[CentOS] system config report

Tue Dec 30 13:32:24 UTC 2008
Dag Wieers <dag at centos.org>

On Mon, 29 Dec 2008, David Miller wrote:

> Long ago when I was an AIX admin we had a script we ran every 6 months
> or so and it created what we called the "System Book". It had every
> possible configuration option. While acknowledging that on a whole it
> was overkill documentation, if we ever had to rebuild the systems we
> knew *exactly* how the old one was set up to compare it to if we had
> problems.

This is funny, we created a similar thing at a previous company I worked. 
It was written in Perl and called sysbook (for System Book). It also 
outputted a "documented" DocBook document that was converted to HTML and 
available to all system engineers.


> I'm looking to do something similar for my CentOS boxes. Or better
> yet, see if someone has already done something similar. I've poked
> around google and sourceforge on and off for a couple of months but
> haven't found much. The discussion lately about 'hwinfo' jogged my
> memory. Anyone know of something like this? A template, even? An old
> project that hasn't been updated but could be brought up to date?
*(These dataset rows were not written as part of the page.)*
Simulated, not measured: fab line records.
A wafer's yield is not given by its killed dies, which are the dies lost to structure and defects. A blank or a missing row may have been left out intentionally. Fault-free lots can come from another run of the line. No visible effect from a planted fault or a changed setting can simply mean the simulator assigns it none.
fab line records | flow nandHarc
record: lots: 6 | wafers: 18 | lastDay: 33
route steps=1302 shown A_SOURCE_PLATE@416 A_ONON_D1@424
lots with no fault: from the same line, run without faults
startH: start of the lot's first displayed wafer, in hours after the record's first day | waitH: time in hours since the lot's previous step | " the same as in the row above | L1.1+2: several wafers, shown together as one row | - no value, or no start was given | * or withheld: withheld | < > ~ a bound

I wrote "dconf" in memory of the sysbook project. The aim here was not to 
create indexed, human-readable documentation, but rather a file that 
contains all hardware, software and latent configuration. That allows you 
to backup a system's configuration, diff 2 configurations (whether that is 
from 2 different timestamps, or 2 different identical systems is 
irrelevant) and helps comaintaining systems (since it can send changes via 
email or allows to trace back in time when something was modified and by 
whom).

This is perfect for support issues, as you can go back to a customer and 
tell him that you did not leave the system behind like that and point out 
the individual changes they have made to their configuration (even 
hardware changes).

You can find dconf at:

 	http://dag.wieers.com/home-made/dconf/

It can use some love of system administrators to complete the database of 
configurations files and commands. I also have less extensive 
configurations file for AIX, Solaris, Debian and SLES that can use some 
love...

-- 
--   dag wieers,  dag at centos.org,  http://dag.wieers.com/   --
[Any errors in spelling, tact or fact are transmission errors]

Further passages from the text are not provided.